I started playing civ 4 a few years ago after reading some reviews which said that 4 was the best. However, I got a Mac recently, and civ 4 doesn't work on it. So, I decided to try civ 5. I don't think I'm even going to finish 1 game because it is disappointing.
I want to say one thing which I really liked, however. Rome's 25% bonus to building buildings which already exist in the capital, plus their powerful classical units, incentivizes you to play like Rome historically did: conquer lots of stuff and then use the bonus to build your conquered cities back up. Also, the liberty + piety perks seem to be both historical for Rome, and good play choices. Liberty helps with early expansion, and then piety helps deal with the unhappiness of conquering so much stuff by building temples in all your cities.
I played only a little bit on what seems to be something of a tutorial map, and then started a game with Rome at level 5 difficulty on marathon and a huge map.
Disappointments:
1. I'm in the Middle Ages and only like half the world is settled. This seems immersion breaking and stupid to me. As soon as agriculture was invented, the settlement of the whole Earth should have started. You should have to fight to in order to claim more land already before you leave the Stone Age. This also makes wars seem totally pointless and stupid. Even in the unrealistic case where there is unclaimed land in the Middle Ages, then why fight at all when you could claim more land without fighting?
2. The arbitrary cap on civilization size from happiness debuffs: I read on an online forum that you usually either play as a tall empire or a wide empire. I thought, "well, I'll do both if I can." And then I run into the problem that it's nigh impossible to keep numerous large cities happy. For the last couple cities I placed, I paced it so that I was just barely over the happy/unhappy threshold, and I looked ahead in the tech tree to see if there's any way to increase happiness later. I didn't see any much opportunity in the late-game to drastically increase happiness. So, I see why players are forced to choose between wide/tall. It seems so arbitrary and limiting.
3. The way that units lose range between crossbows and musket men. It is another stupid and arbitrary feature of the game. My current defensive strategy is to hide an archer unit in my walled city and shoot at the enemy as they run about, then send reinforcements to pick off after they are weakened. But if I understand right (I have googled about it, but haven't researched musket men yet), my men will suddenly become incapable of shooting outside the city walls if I take crossbows out of their hands and put muskets in them. Why should getting an upgrade make my armies significantly inferior?

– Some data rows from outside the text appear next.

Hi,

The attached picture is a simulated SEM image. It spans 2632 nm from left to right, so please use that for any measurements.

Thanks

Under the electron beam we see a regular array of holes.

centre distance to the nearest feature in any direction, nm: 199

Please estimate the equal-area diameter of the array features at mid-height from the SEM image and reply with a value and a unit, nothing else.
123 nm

It's also annoying that I just placed my last 2 cities to get more access to iron, when it appears that no units will need iron soon. I was annoyed at this in Civ 4 too. Why do you need iron to make swords, but don't need it for rifles, cannons, tanks, or battleships? I guess it didn't make sense in Civ 4 either, but in that game, you aren't punished so severely for placing more cities than you need. But Civ 5 punished me severely for placing cities to get resources that I didn't need.
I think it's right that there are gameplay mechanics to limit growth. But it should be possible to get around them. Like in Civ 4, it was possible to spam courthouses or go communist to avoid city upkeep, or go monarchy and spam garrison units to get your happiness up. But there don't appear to be choices like that in Civ 5.
More about unit range: I read on a forum post that that the range reduction is a game-play mechanic to prevent range creep. Well, it's historical for there to be range creep, so why not allow range creep?
I did enjoy the battles on hexagons with the swordsmen and archers. I'd never played a game like that before. But I think the "stack of doom" from civ 4 is actually more realistic, however much people make fun of it. The reason is that you can fit a huge number of men into a small space. If I estimate that a man needs approximately a 2ftx2ft square to stand in, then a single square mile could fit nearly 7 million men. I don't know if there's been a single army in the history of the world that had 7 million fighting men at one moment. On a huge map on civ 4, I think there might be roughly 20 000 squares (estimating from guessing that maybe the map is 200x100 squares). That should mean that to represent the Earth, the huge map should have about 10 000 square miles (or 100 miles by 100 miles) per tile. But the largest army in the history of the world could probably fit in 1 square mile. So, there is no problem with being able to fit an arbitrarily large army into 1 tile. The collateral damage mechanic punishes you for doom stacks anyway.
Also, as much as I enjoyed being able to shoot enemies from outside the city walls, I don't think it's realistic. Realistically speaking, I'm pretty sure that +90% of the farmland around a castle or city would be well outside the range of archers on the walls of that castle or city. Invading armies should be able to ravage most of the country-side without fear of archers on walls.
So, I enjoyed the two unit types on hex tiles. But I think either they should have allowed range creep, or stuck with the doom stack. I really dislike the way that range is reset.
Note that it's not like I'm mad because I'm not winning. I currently have the highest score of the 12 civilizations on the map. I think I just might not finish because the game won't let me play the way that I want to play.
I've read a bit about how the expansion packs add a lot more features, but they don't seem to change anything about the game that I don't like.
I think I've just realized why I never liked going above prince difficulty on Civ 4 (to increase difficulty, I tried making the map crowded, or putting the AIs in teams of 2 with me alone, or making all AIs permanently at war with me). I don't want to win by a gimmick; I want my civilization to be powerful in EVERY POSSIBLE WAY. If I can manage it, I will out research them, I will out produce them, I will out diplomacy them, I will outbreed them, I will outbuild them, and I will make my people happy. Of course, it's not usually possible to do ALL of those things in a given game (otherwise the game would be very easy), but I will do as many as I can according to what circumstances allow. But the AI cheats so much on higher difficulties, you have to win by gimmicks. It seems unsatisfying to me that it's impossible to ever complete a wonder or found a religion on higher difficulties, and that the AI will always outproduce you, so that you have to game the diplomacy to win the vote for victory as a rinky-dink second-rate civilization. I don't want to win by a gimmick. I don't want to focus my whole civilization around achieving a totally arbitrary win condition, or do dirty little tricks to sabotage better civilizations on their way towards their own victory condition. I want my civilization to be badass in every single possible way, and it doesn't seem like Civ will let me do that. Civ 4 won't let me do it on higher difficulty levels because of how much the AI cheats, and civ 5 won't let me do it on any difficulty level because the civilizations are arbitrarily handicapped so that the map doesn't even get fully settled.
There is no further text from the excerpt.